Approaches to Evaluating Welfare Reform: Lessons from Five State Demonstrations. 3. Analysis and Recommendations


Our recommendation is that states, in developing their preliminary evaluation sample designs, specify the precision standard that estimates of the key outcomes must meet (rather than minimum sample sizes) and the key outcome measures to which these standards must be applied. In addition, designs should justify the magnitude of the impact they expect to measure and the assumed variance of the outcome measure, which inevitably vary with the nature of the intervention. A reasonable precision standard would be the ability to detect a plausible impact on all applicants or all recipients at a 5 percent significance level with 80 percent power, using a one- tailed test. We do not generally recommend pooling the applicant and recipient samples; in the next section we discuss reasons. In addition, we recommend allowing reductions in sample size due to the increased precision from regression adjustment, particularly if plans for collection of baseline data (discussed further in Chapter V) are also included in the design.(16)

The study's research questions should determine the key outcome on which the sample size is to be based. It may be appropriate, however, for DHHS to recommend "default" assumptions

(based on a review of the existing literature) concerning magnitude of impacts, standard errors, and regression reductions in standard errors for the most common outcome variables. States then could elect to use these outcome measures and associated assumptions, or they could propose others, but they should state and justify their assumptions.

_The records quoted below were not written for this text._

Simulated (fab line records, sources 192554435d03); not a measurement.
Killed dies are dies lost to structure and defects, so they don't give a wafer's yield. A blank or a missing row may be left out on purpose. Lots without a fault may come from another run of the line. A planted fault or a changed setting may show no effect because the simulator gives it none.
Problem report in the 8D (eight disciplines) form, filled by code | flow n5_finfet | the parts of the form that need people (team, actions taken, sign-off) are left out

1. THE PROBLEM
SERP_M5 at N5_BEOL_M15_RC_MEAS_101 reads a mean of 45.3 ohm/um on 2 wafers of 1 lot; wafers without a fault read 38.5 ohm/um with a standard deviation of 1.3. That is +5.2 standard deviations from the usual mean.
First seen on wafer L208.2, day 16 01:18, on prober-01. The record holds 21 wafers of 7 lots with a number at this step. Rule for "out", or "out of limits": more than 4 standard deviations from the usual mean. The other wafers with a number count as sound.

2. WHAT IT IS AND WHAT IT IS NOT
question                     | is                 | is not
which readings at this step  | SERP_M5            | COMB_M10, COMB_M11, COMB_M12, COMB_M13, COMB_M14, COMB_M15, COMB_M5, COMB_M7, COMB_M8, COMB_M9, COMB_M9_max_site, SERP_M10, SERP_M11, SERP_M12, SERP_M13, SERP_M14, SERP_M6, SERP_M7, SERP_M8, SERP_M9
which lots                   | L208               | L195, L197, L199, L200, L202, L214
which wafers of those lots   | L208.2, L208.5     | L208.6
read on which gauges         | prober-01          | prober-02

The power of the sample design to detect impacts should be addressed for key outcomes, for the full sample and for key subgroups (particularly for subgroups for which there is an explicit stratification). States also may wish to establish an explicit precision standard for subgroups. States should consider design effects resulting from any oversampling of subgroups; federal officials could also suggest default assumptions concerning the likely magnitude of such effects from a review of previous studies.